Multiple political candidates from the Bahamas’ ruling Progressive Liberal Party (PLP) have pushed back against growing scrutiny over sharp jumps in their declared net worth this week, offering a range of explanations tied to personal finance, business gains, and life events even as several others declined to address questions about their wealth increases.
The debate over candidate financial disclosures emerged after new filings revealed substantial growth in the net assets of dozens of PLP candidates since the last disclosure round in 2021, with some seeing their total net worth multiply by as much as three or five times over the three-year period.
Leslia Miller-Brice, the PLP’s candidate for the Seabreeze constituency, told reporters her current $8.7 million net worth – up from $3.1 million in 2021 – reflects jointly held assets with her husband, accumulated through the couple’s shared private business ventures. Her disclosure filings show the vast majority of her assets are tied up in residential and commercial real estate and market securities, with no reported outstanding liabilities, $81,000 in savings, and $187,000 held in a checking account.

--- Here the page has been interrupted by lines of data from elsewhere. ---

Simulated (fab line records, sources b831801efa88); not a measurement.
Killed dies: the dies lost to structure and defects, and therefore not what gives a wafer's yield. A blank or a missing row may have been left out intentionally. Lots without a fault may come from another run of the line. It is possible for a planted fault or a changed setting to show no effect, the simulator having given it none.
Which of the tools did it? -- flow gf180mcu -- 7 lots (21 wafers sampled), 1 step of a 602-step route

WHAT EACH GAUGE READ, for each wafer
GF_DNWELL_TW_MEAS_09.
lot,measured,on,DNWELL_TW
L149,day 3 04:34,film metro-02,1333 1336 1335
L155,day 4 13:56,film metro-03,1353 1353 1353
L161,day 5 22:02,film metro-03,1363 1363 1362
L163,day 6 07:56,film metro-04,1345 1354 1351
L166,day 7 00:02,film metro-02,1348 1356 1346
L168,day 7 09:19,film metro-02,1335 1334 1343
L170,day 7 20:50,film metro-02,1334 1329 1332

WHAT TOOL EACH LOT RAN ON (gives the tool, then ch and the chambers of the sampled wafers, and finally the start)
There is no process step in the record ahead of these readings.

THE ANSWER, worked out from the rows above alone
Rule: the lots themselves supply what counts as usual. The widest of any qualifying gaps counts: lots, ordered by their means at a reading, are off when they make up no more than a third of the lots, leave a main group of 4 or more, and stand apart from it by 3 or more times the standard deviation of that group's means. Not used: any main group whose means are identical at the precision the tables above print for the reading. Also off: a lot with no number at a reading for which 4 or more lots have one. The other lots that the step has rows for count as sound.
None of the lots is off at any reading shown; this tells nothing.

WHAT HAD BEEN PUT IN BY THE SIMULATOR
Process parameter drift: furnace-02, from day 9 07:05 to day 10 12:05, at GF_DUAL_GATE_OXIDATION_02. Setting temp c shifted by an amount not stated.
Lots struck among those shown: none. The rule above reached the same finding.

Keith Bell, the party’s candidate for Carmichael, saw his net worth jump from just over $1 million in 2021 to $3.9 million in the latest filing. Bell attributed the sharp gain to proceeds from a life insurance policy held by his late wife, who passed away recently, as well as natural appreciation in the value of long-held family real estate holdings. He noted that his experience underscores the critical role of long-term financial planning and life insurance in protecting family financial stability during unplanned life events.
For Kirk Cornish, the PLP’s North Abaco candidate, net worth grew from just under $145,000 in 2021 to more than $819,000 this year. Cornish forcefully rejected any insinuations that his wealth increase was obtained through improper or unethical means tied to his public office, explaining that the 2021 disclosure reflected an artificially low net worth after he was forced to draw down his savings when placed on unpaid leave by the Water and Sewerage Corporation board that year.
Since his election to Parliament, Cornish said, he retired from the Water and Sewerage Corporation and received his full retirement payout, which he saved in full. He added that he has continued to save a portion of his parliamentary salary and has built up additional value through personal real estate investments. “I worked for that,” Cornish said. “I didn’t steal it. It didn’t come about suddenly. I earned that.”
Other candidates saw equally large jumps that have not been explained publicly. Clay Sweeting, candidate for Central and South Eleuthera, saw his net worth rise from $1.5 million in 2021 to $4.5 million, but declined to comment on the gain when reached by reporters. Two other PLP candidates, Leon Lundy of Central and South Andros and Leonardo Lightbourne of North Andros, also reported double-digit percentage increases in their net worth but had not responded to requests for comment as of press time.
Deputy Prime Minister Chester Cooper recorded the largest overall increase among PLP candidates, with his net worth doubling from $14.8 million in 2021 to $28 million in the latest filing. Cooper also declined to comment on the growth of his assets. Dozens of other sitting PLP officials and candidates, including Myles Laroda, Pia Glover-Rolle, Glenys Hanna-Martin, McKell Bonaby, Wayne Munroe, and Jobeth Coleby-Davis, also reported higher net worth in their latest disclosures.
The sudden, unexplained jumps in candidate wealth have prompted renewed calls for stronger regulation and oversight of public official financial disclosures from governance advocacy groups. Matt Aubry, executive director of the Organisation for Responsible Governance, said the current disclosure framework fails to deliver the transparency that Bahamian voters deserve, and candidates running for public office must be held accountable for their financial interests to prevent conflicts of interest and misuse of public contracts and funds.
Aubry explained that advocacy groups have long pushed for revisions to the existing public disclosure law to expand public oversight, mandate regular, detailed reporting, and add clear context to asset declarations. The current law, he argued, relies on an overly opaque process for collecting information, with minimal public access to full details, no requirement to reconcile changes in net worth over time, and no meaningful penalties for non-compliance or inaccurate reporting.
Without clear, verifiable information about candidates’ financial interests, Aubry warned, the public risks losing trust in elected institutions and civic engagement in the democratic process will erode over time.